The fact that Spanish sovereign bonds perform positively in debt markets is always front page news. Analysis and comments on whys and hows shoot up as well as comparisons and recommendations. On the grounds that Spain’s risk premium is around 220 b.p., under Italy’s again, experts at Bankinter pointed out that 3-years Spanish debt yields at 1.302%, which is not far from 1.843% of 10-years German bonds. Furthermore, 5-years Spain’s bonds yield at 2.768% over 1.4806% of US debt with the same maturity. Definitely, they assured it is a good time to buy Spanish debt.
Spain’s risk premium, the indicator that did not allow Rajoy and former president Zapatero to sleep tight (both installed in their cell phones an application to follow it), fell to its lowest since June of 2012, and unless the euro zone suffered an unexpected catastrophe, it will be reduced under 200 basis points in next weeks, according to analysts’ general perception.
Francisco López also explains from Madrid that reasons for the spread drop between Spanish and German risk premiums are “solid and far from speculative movements”. “Regarding to the offer, there is no doubt that Spain’s macroeconomic figures as well as its financial system state have improved in last months. On the demand’s side, debt public investors have not much better options currently: 10-years Spanish bonds yield at 4%, more than double that German ones”, López says.
Fitch Ratings forecasts that Spain’s risk premium will cut to 140 basis point in 2015; JP Morgan estimates it will reduce by 75 points from current levels and Morgan Stanley believes that Spain will get cheaper international financing than US.
10-years bonds are global markets debt benchmark. In the case of Spain they mean some more than 30% of the state debt in circulation and consequently its price is the most relevant variable.

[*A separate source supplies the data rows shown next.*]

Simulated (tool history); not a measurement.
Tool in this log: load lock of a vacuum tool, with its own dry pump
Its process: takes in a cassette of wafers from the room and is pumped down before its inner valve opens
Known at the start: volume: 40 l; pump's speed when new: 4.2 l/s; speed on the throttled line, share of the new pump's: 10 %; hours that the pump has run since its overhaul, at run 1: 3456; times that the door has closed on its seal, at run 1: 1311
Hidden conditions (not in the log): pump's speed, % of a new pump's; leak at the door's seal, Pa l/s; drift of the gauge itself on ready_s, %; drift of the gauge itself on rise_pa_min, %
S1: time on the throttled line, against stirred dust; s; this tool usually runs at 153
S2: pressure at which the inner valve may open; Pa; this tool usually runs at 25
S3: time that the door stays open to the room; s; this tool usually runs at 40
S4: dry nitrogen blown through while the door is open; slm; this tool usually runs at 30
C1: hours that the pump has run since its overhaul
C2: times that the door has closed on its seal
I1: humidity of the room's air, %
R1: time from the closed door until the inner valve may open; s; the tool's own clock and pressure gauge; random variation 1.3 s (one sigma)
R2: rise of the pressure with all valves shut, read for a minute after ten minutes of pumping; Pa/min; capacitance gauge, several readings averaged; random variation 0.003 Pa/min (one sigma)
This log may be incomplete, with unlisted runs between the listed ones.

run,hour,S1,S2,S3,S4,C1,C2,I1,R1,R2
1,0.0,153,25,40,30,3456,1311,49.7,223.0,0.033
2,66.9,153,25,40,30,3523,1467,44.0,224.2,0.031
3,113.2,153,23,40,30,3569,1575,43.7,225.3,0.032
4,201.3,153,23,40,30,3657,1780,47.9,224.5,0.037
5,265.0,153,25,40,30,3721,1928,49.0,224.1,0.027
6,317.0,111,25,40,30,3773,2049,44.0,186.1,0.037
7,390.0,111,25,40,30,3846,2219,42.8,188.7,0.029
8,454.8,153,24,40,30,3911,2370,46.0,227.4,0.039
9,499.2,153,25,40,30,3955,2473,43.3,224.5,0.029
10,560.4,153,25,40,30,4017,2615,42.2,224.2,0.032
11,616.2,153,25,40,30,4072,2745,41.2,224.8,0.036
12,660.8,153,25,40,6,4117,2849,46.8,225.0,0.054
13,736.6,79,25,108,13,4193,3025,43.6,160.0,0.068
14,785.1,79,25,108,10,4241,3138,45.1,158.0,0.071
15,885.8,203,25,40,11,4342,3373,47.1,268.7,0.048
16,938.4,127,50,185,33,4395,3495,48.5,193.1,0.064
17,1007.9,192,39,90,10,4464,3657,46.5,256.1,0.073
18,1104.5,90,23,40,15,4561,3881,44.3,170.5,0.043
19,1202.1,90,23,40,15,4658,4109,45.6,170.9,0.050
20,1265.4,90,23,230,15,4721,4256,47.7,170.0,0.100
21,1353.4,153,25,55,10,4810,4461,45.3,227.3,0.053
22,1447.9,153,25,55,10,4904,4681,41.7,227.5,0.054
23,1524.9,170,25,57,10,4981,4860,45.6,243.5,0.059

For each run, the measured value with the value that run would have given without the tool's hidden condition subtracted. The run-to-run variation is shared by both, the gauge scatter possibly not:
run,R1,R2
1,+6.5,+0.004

According to Fernando G. Urbaneja “nearing 4% yield is almost an unprecedented situation for Spanish sovereign debt. Only in the extreme calm of 2006-2007 growth final stage, 10-years bonds priced under 4% (between 3.4% and 3,8%). They also touched similar values occasionally in 2011 but the yearly average price beat 4%. Last summer reference bonds reached the danger zone of 6.6%, when unequivocal Draghi’s words put euro instability to an end”.
In spite of positive recommendations on Spain’s debt, prudence would rule markets. López says that “the euro zone banking fragmentation remains and credit is not flowing yet in countries like Spain or Italy”, while Urbaneja adds that “the euro has gained credibility and recession finished, but the question is the strength of recovery”.
Spain’s sovereign debt’s record was supported by the country’s government growth estimation. Finance minister Cristóbal Montoro considers a GDP over 0.7% for next year. Fitch also revised upwards Spain’s forecasts from 0.3% to 0.5% in 2014.